Tomoko Mechanical Keyboard

You might have heard of "mechanical switches" for keyboards and found yourself on the confusing end of some technical jargon. What are they? Why would you want them? And what's with all the cherries?

Fear not, for we're hear to explain mechanical keyboards, their special switches. and what this all means — and why you'll want to consider one for your next keyboard purchase.

What is a mechanical switch?

Mechanical Keyboard Switches

First things first: just what is a mechanical switch, anyway? Let's smash through the jargon. Non-mechanical keyboards rely on plastic membranes, which create electrical circuits for input to a PC via rubber switches beneath each key. They're cheap and relatively reliable, but do not provide much in terms of feedback, be it audible or tactile. Odds are that the keyboard that came with your computer — desktop and especially laptop — is a "membrane" keyboard, and you might not realize it, but you're typing on the keyboard equivalent of mushy peas.

Mechanical switches are different — there aren't plastic membranes to flex through here, instead you'll find mechanical springs and other physical components that provide physical and auditory feedback when you press a key. Click. Click. Click. After using a mechanical keyboard for a while and switching back to membrane, you can really tell the difference.

Another advantage of mechanical switches is each switch is its own separate entity, meaning you could press down on all available keys and the PC should be able to register each stroke. The same cannot be said for membrane keyboards, which often have limits on their speed and accuracy (who ever thought you'd be judging a keyboard's accuracy?) in the name of cost savings. This characteristic is call anti-ghosting and can be particularly useful in gaming where you need to press a number of keys in quick succession.

Mechanical Keyboard

There are greater choices available when it comes to keyboards with mechanical switches. You'll be able to find a switch and keyboard combination that suits your requirements. Taking things further, you can even swap our worn-out key caps or install your custom ones, or start swapping in new switches should the desire arise.

Lastly, mechanical keyboards and their pricey, fancy switches are rated to last much, much longer than their membrane counterparts. So while you may be slightly afraid to spend at least $50 on a new keyboard, it's worth noting that even the more affordable options can be tested for anywhere up to 50 million key strokes.

The Cherry MX switch

Razer Blackwidow

The Cherry MX switches were first introduced back in 1983 by the Cherry Corporation, a company best known for its keyboards. These switches were protected under patent for years, but that patent recently expired and keyboard manufacturers have been turning to more affordable Chinese alternatives or building their own custom switches.

Most of the mechanical switches today are very similar to the Cherry MX line and many use similar colors to allow consumers to make more informed decisions should they be used to Cherry MX-sporting peripherals. Here's a quick run-down of Cherry MX switches and the differences between them (cN = centinewton, approximately 1 gram — a measure of how much pressure is required to hit the actuation point):

Cherry MX Black: If you're not a fan of loud click noises and tactile feedback, the Black switches are for you. These switches make the keys easier to tap multiple times. (60cN)

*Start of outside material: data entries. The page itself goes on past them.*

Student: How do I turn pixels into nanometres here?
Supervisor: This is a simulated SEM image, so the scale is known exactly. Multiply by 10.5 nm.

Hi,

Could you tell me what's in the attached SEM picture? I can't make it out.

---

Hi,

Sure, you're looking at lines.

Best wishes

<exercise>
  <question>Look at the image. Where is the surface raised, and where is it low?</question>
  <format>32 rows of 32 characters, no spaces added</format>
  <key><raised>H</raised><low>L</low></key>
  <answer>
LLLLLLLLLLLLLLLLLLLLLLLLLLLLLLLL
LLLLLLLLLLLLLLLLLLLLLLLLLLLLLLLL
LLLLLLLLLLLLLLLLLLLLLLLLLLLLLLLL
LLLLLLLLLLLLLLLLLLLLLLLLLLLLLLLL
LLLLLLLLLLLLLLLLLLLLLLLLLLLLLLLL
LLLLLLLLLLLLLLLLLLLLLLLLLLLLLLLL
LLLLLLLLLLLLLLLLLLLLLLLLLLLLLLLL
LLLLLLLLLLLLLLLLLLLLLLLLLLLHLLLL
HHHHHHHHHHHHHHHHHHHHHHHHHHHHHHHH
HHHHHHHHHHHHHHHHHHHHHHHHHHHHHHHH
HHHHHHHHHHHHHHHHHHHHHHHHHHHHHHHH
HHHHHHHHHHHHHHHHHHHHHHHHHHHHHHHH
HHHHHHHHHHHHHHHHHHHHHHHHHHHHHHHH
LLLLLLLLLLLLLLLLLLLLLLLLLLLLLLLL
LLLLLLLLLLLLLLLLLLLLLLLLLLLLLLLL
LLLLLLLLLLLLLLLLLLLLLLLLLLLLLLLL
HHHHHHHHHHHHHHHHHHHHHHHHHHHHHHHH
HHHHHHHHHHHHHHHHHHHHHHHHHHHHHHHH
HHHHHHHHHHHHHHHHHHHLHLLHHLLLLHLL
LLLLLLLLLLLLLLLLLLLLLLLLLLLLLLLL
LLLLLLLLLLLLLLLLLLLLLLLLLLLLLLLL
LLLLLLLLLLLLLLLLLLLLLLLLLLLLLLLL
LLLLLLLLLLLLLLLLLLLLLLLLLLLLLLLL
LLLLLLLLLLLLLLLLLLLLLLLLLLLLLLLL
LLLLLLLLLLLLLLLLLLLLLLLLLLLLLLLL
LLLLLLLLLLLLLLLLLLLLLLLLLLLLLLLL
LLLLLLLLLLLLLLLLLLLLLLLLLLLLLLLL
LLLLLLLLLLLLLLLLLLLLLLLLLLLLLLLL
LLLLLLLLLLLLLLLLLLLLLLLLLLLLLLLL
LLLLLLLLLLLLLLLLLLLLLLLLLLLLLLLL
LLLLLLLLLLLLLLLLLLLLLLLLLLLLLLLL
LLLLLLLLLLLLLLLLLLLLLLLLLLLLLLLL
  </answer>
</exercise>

Cherry MX Blue: Popular with typists due to the audible feedback, accompanied by the tactile "bump" when pressing down on a key. (60cN)

Cherry MX Brown: The middleground in the Cherry MX range. Quieter than the Blue switch, but retains soft tactile feedback. (55cN)

Cherry MX Red: Similar to Black switches, these offer less resistance and thus are favored by gamers. (45cN)

There are less common Cherry MX switches out there but the above are the most popular options that will be available in keyboards. If you'd like to try the different Cherry MX switches out and do not have access to different mechanical keyboards, there are tester kits available for order.

Alternatives to the Cherry

Tomoko Mechanical Keyboard

Since the patent protecting Cherry MX switches has expired, the flood gates have opened to alternative switches. Manufacturers like Corsair and Razer are working with other companies to include competitive switches from the likes of Gateron and Kaihua.

It can be difficult to tell the difference between Cherry MX switches and those that are created to replicate said typing experience. Some even view switches from other manufacturers to be better than the originals. As is the case when selecting a mouse or keyboard, it's all about personal preference.

As well as deciding on which type of mechanical switch is best suited to how you type (or game), the different brands of switches offer slight differences in actuation points, force required to activate, and noise. For example, should you be interested in mechanical keyboards but don't like the loud click noise, it may be worth checking out Matias switches, which are billed as quieter and more tactile than Cherry MX.

Shop around, try out tester kits and have a play with mechanical keyboards your friends own to see what options you prefer. There's no right or wrong choice when it comes to PC peripherals since you'll be the one using them. One switch doesn't and cannot please all, and that's why we have choices!